Kimberley - In an attempt for the ANC to rekindle its floundering ties with religious and traditional leaders, ANC President Cyril Ramaphosa has likened them to shareholders within the movement.
Addressing religious leaders at Galeshewe township in Kimberley on Wednesday as the party celebrated 108 years since it was formed, Ramaphosa said the ANC could not divorce itself from the church, even if it wanted to.
He said the party and the church had strong historic ties.
Ramaphosa was referring to the fact that the founding president of the ANC was Dr John Langalibale Dube, a man of the cloth.
Years later, many other religious men like Inkosi Albert Luthuli (who was a pastor) and Reverend Zaccheous Mahabane, lead the party.
Relations between the church and the ANC became strained during former president Jacob Zuma’s tenure, when religious leaders who were highly critical of the government were told by Zuma supporters to remove themselves from party politics and were urged to stick to preaching.

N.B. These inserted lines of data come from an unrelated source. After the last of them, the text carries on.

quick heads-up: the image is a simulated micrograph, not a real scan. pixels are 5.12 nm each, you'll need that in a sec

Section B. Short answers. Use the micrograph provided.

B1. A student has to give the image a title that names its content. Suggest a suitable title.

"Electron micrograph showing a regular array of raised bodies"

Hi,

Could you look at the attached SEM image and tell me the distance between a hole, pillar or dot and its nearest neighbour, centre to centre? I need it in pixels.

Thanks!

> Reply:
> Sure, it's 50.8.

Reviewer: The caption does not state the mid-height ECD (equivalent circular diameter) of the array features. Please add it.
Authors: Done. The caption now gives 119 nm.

Ramaphosa said another "shareholder" in the party were the traditional leaders.
By this he was referring to the fact that traditional leaders like Lesotho and eSwatini Kings of the early 90s donated some money when the ANC was formed in Bloemfontein in 1912. This was while local kings also did the same.
Ramaphosa also said intellectuals were stakeholders in the ANC. He said without their work with the two other groupings, the ANC would not exist.